Like so many things in life, the future of driving is automated. We’ve known this for some time. But as carmakers and tech companies tinker away crafting the future of autonomous transportation, we’re only beginning to foresee the benefits of self-driving cars. Here’s a big one: They may save your life.
In fact, autonomous vehicles could reduce traffic accidents by 90%, according to a new report from McKinsey. In the process, our new robot cars will save us $190 billion in wrecked cars, broken bones, and other costs incurred by plowing into things with our current fleet of brain-driven cars.
On average, about 30,000 people in the United States die in traffic accidents every year. That number would of course be considerably higher without the 1968 federal law requiring automakers to include seat belts in cars, not to mention the state laws requiring drivers to actually wear them, which were first enacted in the 1980s.
Still, as beneficial as innovations like the seat belt and air bags may have been, neither is said to have cut fatalities by 90%. The idea here is that the array of sensors, cameras, and computing capabilities that will drive our future cars will be smart enough to avoid colliding with other vehicles and structures. Even if one of these computer cars fails from time to time, they’ll likely still have a much better track record than vehicles operated by our far less precise–and more easily distracted–human brains.
Of course, it will be some time before this reality arrives. Companies like Google, Nissan, Mercedes, and plenty of others are busy making autonomous vehicles a priority, but we won’t see the payoffs until a significant number of these things are on the road. According to McKinsey’s report, mass adoption of self-driving cars will begin 15 years from now. By 2040, 75% of cars could be self-driving, according to IEEE.
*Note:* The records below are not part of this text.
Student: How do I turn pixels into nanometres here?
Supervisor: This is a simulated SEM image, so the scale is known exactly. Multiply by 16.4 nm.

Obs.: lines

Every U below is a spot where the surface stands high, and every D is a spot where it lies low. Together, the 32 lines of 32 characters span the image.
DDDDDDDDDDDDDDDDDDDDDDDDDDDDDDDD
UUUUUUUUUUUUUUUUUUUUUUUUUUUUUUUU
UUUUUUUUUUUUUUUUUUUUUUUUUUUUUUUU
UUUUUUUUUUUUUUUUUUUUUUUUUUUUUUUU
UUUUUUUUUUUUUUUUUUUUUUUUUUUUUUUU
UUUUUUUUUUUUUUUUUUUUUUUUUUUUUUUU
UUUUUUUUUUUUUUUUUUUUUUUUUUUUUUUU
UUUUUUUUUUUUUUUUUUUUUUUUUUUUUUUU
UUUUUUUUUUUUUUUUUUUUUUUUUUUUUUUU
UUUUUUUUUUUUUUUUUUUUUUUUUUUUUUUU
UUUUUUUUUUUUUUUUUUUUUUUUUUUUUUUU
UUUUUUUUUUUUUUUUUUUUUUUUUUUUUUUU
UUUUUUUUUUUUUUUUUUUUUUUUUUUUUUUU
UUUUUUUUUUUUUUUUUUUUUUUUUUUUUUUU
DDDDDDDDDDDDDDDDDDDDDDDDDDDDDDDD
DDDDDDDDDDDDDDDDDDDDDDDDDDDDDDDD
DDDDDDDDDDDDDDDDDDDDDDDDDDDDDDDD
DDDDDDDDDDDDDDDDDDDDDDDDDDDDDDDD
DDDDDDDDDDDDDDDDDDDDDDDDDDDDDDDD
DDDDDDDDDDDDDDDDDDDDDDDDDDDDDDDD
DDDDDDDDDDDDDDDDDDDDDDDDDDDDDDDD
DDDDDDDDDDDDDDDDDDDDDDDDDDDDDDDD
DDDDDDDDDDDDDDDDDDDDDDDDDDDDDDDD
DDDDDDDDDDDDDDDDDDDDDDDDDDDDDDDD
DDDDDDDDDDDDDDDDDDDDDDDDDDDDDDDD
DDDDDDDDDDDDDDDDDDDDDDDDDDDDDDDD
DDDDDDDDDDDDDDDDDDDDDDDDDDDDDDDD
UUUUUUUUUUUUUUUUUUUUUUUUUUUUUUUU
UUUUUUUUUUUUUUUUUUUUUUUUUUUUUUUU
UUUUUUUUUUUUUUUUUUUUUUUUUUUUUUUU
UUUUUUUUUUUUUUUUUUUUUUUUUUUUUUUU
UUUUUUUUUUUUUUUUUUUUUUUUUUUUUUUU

If McKinsey’s timeline seems ambitious, it’s worth noting that it is by no means guaranteed. Their study, which was compiled from interviews with automotive industry experts, might be colored by just a touch of industry optimism.
Explains The Wall Street Journal:
The industry-funded Insurance Institute for Highway Safety estimates there is a 14% decline in claims in cars with automatic braking and even when there is a crash, the damage is much lower. Although it is widely believed that more widespread adoption of these technologies will further enhance safety, McKinsey’s view that fully autonomous vehicles will begin to dominate roads by 2030 isn’t a sure bet.
In 2000, for instance, many auto executives and research firms predicted hydrogen fuel-cell powered vehicles would be a prevalent form of transportation by 2020, but some car companies have backed away from that technology. More recently, electric vehicles have been held up as the future, but low gas prices and the high price of technology have slowed their adoption.
Whatever the statistics and time frame may wind up being, your futuristic robot car is on its way. And it probably won’t kill you.